Today I decided to begin work on the body of the tennis ball machine by setting up the motors. I am using an arduino uno to control the machine itself, and BTS7960 Motor drivers to drive motors from two scavenged mini drills. The drills come with motors as well as rechargeable lithium batteries, and so are perfect because I know I have a rechargeable battery with a power-management chip designed to work with the motors I am using. However, depending on how long these batteries last, I may switch over to others later on.
On the wiring side, I connected the VCC, R_EN, and L_EN pins to the 5V from the arduino. This powers the motor driver and permanently enables both directions on the motor. Ultimately, I will most likely disable one of the two directions, however while I am testing there is no reason to do so. I connected the LPWM and RPWM to PWM capable pins on the arduino and then the positive and negative leads from the motor and the battery to the larger wire receptacles on the motor driver (Battery to B, motor to W). Everything seemed pretty self explanatory, and no research I have found so far uses the two _IS pins. More information can be found in this instructable and on this blog.

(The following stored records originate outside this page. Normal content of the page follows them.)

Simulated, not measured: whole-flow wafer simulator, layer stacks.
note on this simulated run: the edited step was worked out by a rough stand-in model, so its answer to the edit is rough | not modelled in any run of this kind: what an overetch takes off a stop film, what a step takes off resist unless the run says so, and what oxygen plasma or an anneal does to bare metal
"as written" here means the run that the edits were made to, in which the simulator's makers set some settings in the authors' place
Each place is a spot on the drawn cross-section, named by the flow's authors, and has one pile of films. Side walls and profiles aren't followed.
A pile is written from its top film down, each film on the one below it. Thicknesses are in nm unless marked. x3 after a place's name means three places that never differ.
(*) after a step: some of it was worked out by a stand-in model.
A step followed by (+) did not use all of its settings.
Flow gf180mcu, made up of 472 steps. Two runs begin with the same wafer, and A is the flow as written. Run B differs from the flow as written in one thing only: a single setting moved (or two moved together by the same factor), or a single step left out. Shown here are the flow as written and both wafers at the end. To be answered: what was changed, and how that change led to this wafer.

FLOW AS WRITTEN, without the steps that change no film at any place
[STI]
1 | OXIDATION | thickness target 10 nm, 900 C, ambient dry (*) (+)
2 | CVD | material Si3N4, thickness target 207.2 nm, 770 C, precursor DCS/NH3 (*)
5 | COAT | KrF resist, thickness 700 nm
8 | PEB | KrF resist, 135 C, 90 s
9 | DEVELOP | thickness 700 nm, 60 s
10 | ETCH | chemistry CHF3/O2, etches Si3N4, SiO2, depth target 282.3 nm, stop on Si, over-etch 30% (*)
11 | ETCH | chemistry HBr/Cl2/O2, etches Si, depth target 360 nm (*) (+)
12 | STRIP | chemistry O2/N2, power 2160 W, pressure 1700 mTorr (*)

I began with some simple test code to ensure my motor was running. After setting the two arduino pins to output, I wrote the highest PWM value (255) to LPWM, waited ten seconds, wrote 0 to LPWM, and waited 5 seconds and then did the same for RPWM. The motor starts and stops almost instantly, so the delay times were no necessary. The starts and stops were quite abrupt so in the future I may use a for loop to ramp the motor up and down more gradually. However, everything worked, and I was able to control the motor successfully. From here on out, I just need to finish the code for the controller and build the mechanical portion of the launcher.